It won’t be enough for me to prepare her for the physical changes that will take place within her body. I will have to remember my own puberty, my own girlhood oversensitivity, my own fears and confusion about all of the feelings that were raging through my head and heart. I will have to separate my own adolescence from hers, to let her voice her frustrations and anger without taking it personally. I will have to let her slam doors and hate me on occasion. Let her feel her own personal feelings with the knowledge at times that all I will be able to do is offer to run her a bath or bring her a heating pad.

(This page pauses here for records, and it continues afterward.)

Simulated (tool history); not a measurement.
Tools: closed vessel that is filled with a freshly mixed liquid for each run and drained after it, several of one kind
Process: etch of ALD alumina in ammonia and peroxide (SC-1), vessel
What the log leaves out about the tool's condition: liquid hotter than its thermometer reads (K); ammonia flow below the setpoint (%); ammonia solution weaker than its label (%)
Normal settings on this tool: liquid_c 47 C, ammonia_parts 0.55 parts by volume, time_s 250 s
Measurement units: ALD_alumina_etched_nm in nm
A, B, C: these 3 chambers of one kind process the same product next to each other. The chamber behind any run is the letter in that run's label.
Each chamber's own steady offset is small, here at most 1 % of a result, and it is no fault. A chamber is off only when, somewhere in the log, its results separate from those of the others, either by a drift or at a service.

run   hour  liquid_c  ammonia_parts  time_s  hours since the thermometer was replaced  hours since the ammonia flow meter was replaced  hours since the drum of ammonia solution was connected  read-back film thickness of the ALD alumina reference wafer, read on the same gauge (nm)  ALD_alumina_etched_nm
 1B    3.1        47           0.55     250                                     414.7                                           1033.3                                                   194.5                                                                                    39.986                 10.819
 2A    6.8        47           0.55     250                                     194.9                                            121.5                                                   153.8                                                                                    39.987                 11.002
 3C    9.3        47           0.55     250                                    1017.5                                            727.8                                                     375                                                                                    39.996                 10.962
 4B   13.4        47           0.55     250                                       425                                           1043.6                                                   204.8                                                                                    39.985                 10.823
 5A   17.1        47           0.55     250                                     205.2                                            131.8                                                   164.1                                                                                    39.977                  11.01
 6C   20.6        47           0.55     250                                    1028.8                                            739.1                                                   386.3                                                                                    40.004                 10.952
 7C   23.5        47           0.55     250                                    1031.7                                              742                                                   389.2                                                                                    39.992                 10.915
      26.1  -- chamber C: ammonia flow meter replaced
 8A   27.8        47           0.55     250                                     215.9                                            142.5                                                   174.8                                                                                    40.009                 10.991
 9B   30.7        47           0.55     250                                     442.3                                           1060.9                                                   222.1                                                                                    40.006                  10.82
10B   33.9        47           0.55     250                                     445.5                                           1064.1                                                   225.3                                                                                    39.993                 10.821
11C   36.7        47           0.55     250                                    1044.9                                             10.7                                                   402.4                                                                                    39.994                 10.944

I will be able to explain the physical changes and prepare her with a backpack full of sanitary napkins. Speak to her at length about birth control and the various emotions she will feel and how her mood swings are totally normal. It’s the waiting that worries me. The time between her puberty and her growing up, when a few years after she starts bleeding and her hormone levels even out that she will stop taking out any girlhood anger issues with me.
I will remember my own adolescent fury at my mother for just being a mother, for setting boundaries, for trying to keep me warm in winter when I tried to wear a short skirt out of the house as the snow fell, for giving me rules, and guidelines, and her endless suggestions for living. I will listen to the doors slam and collect the pieces of my heart from the floor and wait for her to come back to me. Just like my own mother did.